PMG PHOTO: JAIME VALDEZ - Megan George is the newest member of the Tualatin city staff, recently hired as an assistant to City Manager Sherilyn Lombos. Even before she was hired as assistant to the city manager, Megan George was well aware of the city of Tualatin and its staff.

That's because George previously worked as an operations director for the League of Oregon Cities, the Salem-based organization that represents the interests of 241 cities throughout the state. It was there that she became acquainted with Tualatin City Manager Sherilyn Lombos.

"I've been a big fan for several years," said George of Lombos. George also knows former Mayor Lou Ogden, she pointed out.

As operations director at the League of Oregon Cities for two years, George managed a portion of the organization's internal and member services and was in charge of setting up conferences and training programs.

Those programs included helping organize "Elected Essentials," a biennial event that most recently attracted more than 450 elected officials from around the state to learn about such things as public records laws, ethics and other needed information to help them with their positions. George taught such topics as council roles, responsibilities, budgeting and strategic planning.

"The cool thing about League of Oregon Cities is you got to meet people across the state," she said.

Having grown up in Southeast Portland — she's a Cleveland High School graduate — George received her undergraduate degree in environmental studies from Illinois Wesleyan University in Bloomington, Ill. She later earned a master's in public administration from Portland State University.

George takes the place of Tanya Williams, the former Tualatin deputy city manager who also began as an assistant to Lombos. Williams left for Redlands, California, last summer after her husband accepted a teaching position there.

Before working for the League of Oregon Cities, George spent a year and a half employed by the city of Carlton, a small town of about 2,100, about a 20-minute drive south of Forest Grove.

"I was the assistant to the city manager, so I did a little bit of everything," she said. "I loved it. A great team of staff."

George said she was excited while interviewing for the Tualatin position because she wanted to get back to working for a city. What she's most impressed with so far, she said, is how strong the city organization in Tualatin is and the support shown to city staff by the Tualatin City Council.

"The teamwork they have is something to be admired," said George. "My impression is the council as a whole is moving in the same direction."PMG PHOTO: JAIME VALDEZ - Prior to coming to Tualatin, Megan George worked as an operations director for the League of Oregon Cities.

Within her first week of being hired in Tualatin, she had attended her first Citizen Involvement Organization, or CIO, meeting — specifically the Ibach CIO.

"That was an awesome opportunity," she said, noting that questions asked by the CIO members to city staff showed they were a group that was engaged in the community.

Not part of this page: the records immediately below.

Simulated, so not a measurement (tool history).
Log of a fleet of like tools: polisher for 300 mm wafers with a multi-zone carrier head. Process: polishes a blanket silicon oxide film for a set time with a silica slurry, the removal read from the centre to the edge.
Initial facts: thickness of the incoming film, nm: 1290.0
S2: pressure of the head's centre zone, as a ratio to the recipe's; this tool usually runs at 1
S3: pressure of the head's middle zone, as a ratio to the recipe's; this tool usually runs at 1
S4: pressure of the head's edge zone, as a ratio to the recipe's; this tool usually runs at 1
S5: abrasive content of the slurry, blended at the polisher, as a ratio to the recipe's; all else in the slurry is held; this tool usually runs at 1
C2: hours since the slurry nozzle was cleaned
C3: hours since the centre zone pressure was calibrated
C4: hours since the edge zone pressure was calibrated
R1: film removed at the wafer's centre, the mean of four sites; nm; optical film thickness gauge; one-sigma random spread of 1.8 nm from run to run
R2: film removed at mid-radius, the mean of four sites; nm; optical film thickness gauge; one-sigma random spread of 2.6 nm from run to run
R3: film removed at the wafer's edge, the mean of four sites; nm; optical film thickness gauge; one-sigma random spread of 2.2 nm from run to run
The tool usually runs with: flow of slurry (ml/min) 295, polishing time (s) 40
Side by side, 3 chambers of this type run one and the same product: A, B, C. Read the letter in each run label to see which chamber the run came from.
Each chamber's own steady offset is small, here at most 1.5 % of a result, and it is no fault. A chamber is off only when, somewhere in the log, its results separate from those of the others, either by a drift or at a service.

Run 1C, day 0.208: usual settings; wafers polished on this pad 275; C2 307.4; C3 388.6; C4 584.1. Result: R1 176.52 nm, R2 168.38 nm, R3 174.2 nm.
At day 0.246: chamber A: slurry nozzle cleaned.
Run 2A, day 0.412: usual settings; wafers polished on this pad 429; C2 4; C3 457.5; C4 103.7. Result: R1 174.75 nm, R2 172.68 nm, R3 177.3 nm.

Tualatin's residential areas are divided into CIOs, which are roughly equivalent to neighborhood association committees in nearby Beaverton.

Although George didn't make it to this year's West Coast Giant Pumpkin Regatta — she and Lombos were in Nashville that weekend for the International City/County Management Association's Annual Conference — she plans on attending the fabled event next year.

Still, having lived in the state for so long she was keenly aware of the event.

"It's hard to miss when you grow giant pumpkins and you put them in the lake," George pointed out.

The other events she has on her list to attend for the first time next year are both the Tualatin Crawfish Festival and ¡Viva Tualatin!

In her new position, George will be responsible for much of the city's communications and special projects. Among those projects will be Tualatin Moving Forward, which oversees the $20 million neighborhood safety and traffic flow bond passed by voters in May 2018.

The bond also allows for residents to suggest traffic safety issues they would like to see addressed and she's been impressed with many of the suggestions she's seen so far.

"It's a great list of projects," George said.

George will also oversee the Tualatin Service Center, the city's plan to expand the Tualatin Public Works Department to consolidate several departments including planning and engineering at a new site near Southwest Herman Road and 108th Avenue.

A resident of Portland's Alphabet District, George lives with her husband, Ryan, who is plotting out his own career in city government. He is studying to become an urban planner.

For now, George said she's looking forward to not being the new person at the city.

"I'm thrilled. I'm really excited to be here," said George. "This is a great community to be involved with."

Lombos said she's pleased to have George on board.

"Megan brings a passion for local government and community engagement, a strong work ethic and deep experience in communications and policy development," Lombos said. "Perhaps most importantly, she has a commitment to collaboration and relationship-building. She is an excellent addition to the (Tualatin) family."